I will revisit Driver's facial keypoint detection. In this blog, I will improve the landmark detection model performance with data augmentation. ImageDataGenerator for the purpose of landmark detection is implemented at my github account and discussed in my previous blog - Data augmentation for facial keypoint detection-.
## Import usual libraries
import matplotlib.pyplot as plt
import tensorflow as tf
from keras.backend.tensorflow_backend import set_session
import keras, sys, time, os, warnings, cv2
import numpy as np
import pandas as pd
warnings.filterwarnings("ignore")
os.environ["CUDA_DEVICE_ORDER"] = "PCI_BUS_ID"
config = tf.ConfigProto()
config.gpu_options.per_process_gpu_memory_fraction = 0.95
config.gpu_options.visible_device_list = "4"
set_session(tf.Session(config=config))
print("python {}".format(sys.version))
print("keras version {}".format(keras.__version__)); del keras
print("tensorflow version {}".format(tf.__version__))
dir_data = "DrivFace/"
Read in the annotated data¶
This step is the same as previous analysis.
I will read in the drivePoints.txt into a panda dataframe that contains the facial keypoints and driver's infomation for each image. The data contain not only the facial keypoints but also the bounding box.
labels = open(dir_data + "drivPoints.txt").read()
labels = labels.split("\r\n")
lines = [line.split(",") for line in labels]
df_label = pd.DataFrame(lines[1:],columns=lines[0])
cols = list(set(df_label.columns) - set(["fileName"]))
df_label[cols] = df_label[cols].apply(pd.to_numeric, errors='coerce')
## remove the rows with NA
print(df_label.shape)
df_label = df_label.dropna()
print(df_label.shape)
df_label.head(3)
The annotated landmarks are:¶
- Right Eye (RE)
- Left Eye (LE)
- Nose (N)
- Right Mouth (RM)
- Left Mouth (LM)
In the panda dataframe above, the (x,y) coordinates of these landmarks are recorded in the columns named as x"name of the landmark" and y"name of the landmark".

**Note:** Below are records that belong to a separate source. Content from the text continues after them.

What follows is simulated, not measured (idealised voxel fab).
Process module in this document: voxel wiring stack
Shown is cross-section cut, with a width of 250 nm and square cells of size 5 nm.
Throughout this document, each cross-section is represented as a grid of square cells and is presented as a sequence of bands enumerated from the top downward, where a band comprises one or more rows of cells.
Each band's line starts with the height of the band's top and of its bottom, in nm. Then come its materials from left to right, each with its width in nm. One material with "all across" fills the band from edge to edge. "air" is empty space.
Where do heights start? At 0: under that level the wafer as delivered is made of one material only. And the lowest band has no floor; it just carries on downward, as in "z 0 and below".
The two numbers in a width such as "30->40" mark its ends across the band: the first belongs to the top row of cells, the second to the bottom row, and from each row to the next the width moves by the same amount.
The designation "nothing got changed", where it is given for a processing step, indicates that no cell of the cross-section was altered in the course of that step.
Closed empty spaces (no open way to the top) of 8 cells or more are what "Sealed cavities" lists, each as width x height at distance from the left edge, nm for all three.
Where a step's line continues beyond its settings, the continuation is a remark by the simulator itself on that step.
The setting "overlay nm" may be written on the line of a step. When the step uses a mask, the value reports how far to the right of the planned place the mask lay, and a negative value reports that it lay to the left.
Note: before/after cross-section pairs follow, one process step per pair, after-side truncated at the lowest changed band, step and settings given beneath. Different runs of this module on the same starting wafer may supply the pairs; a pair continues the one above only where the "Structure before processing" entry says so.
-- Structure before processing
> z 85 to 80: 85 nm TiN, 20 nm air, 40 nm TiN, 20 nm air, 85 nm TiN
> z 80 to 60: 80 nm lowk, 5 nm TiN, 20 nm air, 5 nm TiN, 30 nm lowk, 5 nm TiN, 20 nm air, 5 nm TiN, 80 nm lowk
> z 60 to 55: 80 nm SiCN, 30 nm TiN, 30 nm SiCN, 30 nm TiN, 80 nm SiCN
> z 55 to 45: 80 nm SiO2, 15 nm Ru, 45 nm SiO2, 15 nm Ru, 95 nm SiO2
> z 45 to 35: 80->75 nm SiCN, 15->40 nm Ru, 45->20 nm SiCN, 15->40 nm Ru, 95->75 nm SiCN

landmarks = ["RE","LE","N","RM","LM"]
Extract image data¶
The image data is extracted in the same order as the row of df_label.
In the following code, I create a list object imgs such that:
- imgs[i] contains a numpy array of image corresponding to the df_label.iloc[i,:].
from keras.preprocessing.image import img_to_array, load_img
imgs = []
count = 0
for jpg in df_label["fileName"]:
if count % 100 == 0:
print(count)
try:
img = img_to_array(load_img(dir_data + "/DrivImages/" + jpg +".jpg"))
except:
img = []
pass
imgs.append(img)
count += 1
assert len(imgs) == df_label.shape[0]
Bounding box of varying size is available¶
Our data luckily provides bounging box. But the width and height of the box vary across images but they are always more than 90. The plots below shows the histogram of the width and heights of the bounding box.
In our analysis, we assume that the bounding box is given as in previous analysis. Then the model performance was assessed on the landmark detection accuracy within the "down-sized" bounding box. Here, "down-sized" bounding box means that the original image is trimmed to have bounding box and then the bounded image is rescaled to have reduced size; width = 90 and height = 90.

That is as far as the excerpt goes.